KARACHI, Nov 21: A father from Umarkot brought his four children to the Edhi Home in Sohrab Goth hours after a girl was left at the charity’s Meethadar centre by her paternal aunt on Friday.

The abandonment of five children at two Edhi centres served as a grim reminder of the recent episode in which three mothers left their eight children in the care of the Edhi Foundation a couple of days back.

While such events might cause the authorities to take anti-poverty measures on an urgent basis, Abdul Sattar Edhi feels certain that these heart-wrenching episodes are not going to end anytime soon.

“The pace at which poverty is engulfing the beleaguered middle class, we might have around 20 million people facing hunger over the next 10 years,” he predicted.

“We are not unacquainted with the gravity of the crisis afflicting society. But this time it is the media that has taken up the matter in a big way and seem determined to inform the public about it. It is about time the government also became aware of the crisis.”

By Friday evening, he had gathered all the five abandoned children at the Bilquees Edhi Foundation Centre in Meethadar, where they were offered food and new clothes.

Most of the children, aged between one and six years, hardly knew the words to express their anguish. Distraught, they cried inconsolably. Documents at the Bilquees Edhi Foundation Centre show that four out of the five abandoned children are siblings and children of a new convert to Islam from Umarkot District, Manthar Ali. His affidavit attached to a file on the children quotes him as saying that due to abject poverty he could not afford to raise his children – Mohammad Ali, 6, Ghulam Fatima, 5, Zahida, 4, and Asia, 2.
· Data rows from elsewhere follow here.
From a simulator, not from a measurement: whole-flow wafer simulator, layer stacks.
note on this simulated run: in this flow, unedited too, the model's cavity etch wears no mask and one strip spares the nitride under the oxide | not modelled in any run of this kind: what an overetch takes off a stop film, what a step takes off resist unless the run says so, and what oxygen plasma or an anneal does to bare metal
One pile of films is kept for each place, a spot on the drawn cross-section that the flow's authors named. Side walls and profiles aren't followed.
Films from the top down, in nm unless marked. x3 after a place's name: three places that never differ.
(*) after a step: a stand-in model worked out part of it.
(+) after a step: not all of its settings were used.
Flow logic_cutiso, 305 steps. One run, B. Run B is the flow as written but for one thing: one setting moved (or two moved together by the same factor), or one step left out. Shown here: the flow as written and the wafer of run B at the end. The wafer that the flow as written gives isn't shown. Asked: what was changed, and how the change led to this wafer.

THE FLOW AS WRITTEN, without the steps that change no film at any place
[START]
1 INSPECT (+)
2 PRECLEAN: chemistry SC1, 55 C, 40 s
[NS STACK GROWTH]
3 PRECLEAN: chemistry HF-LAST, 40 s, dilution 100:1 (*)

The one-year-old Laiba, who was brought by her paternal aunt Perveen from Baldia Town, remained unfazed as strange faces of reporters and Edhi volunteers swirled around her.

Her widowed aunt, who says she has three children of her own to bring up, also cites poverty as the reason which caused her to abandon her niece whose parents died a year ago.

The arrival of five young newcomers to the Bilquees Edhi Foundation Centre in Meethadar has taken the number of children left by poverty-stricken parents or by their relatives after the death of their parents at the charity to 43.

However, the growing number of homeless children being placed in the care of the Edhi Foundation has not dampened the enthusiasm of the philanthropist who said he could accommodate nearly 200,000 children in the different facilities he ran across the country.

“The government should accept the reality of poverty and face the challenge,” he said, alluding to the statement of a provincial minister who vowed to move against the parents abandoning their children and termed it an illegal act and a conspiracy against the elected government.

“These statements would further harass poverty-stricken parents and force them to get rid of their children through other means. The PPP manifesto promises food, clothing and housing for the poor – it is time such commitments were honoured,” he said.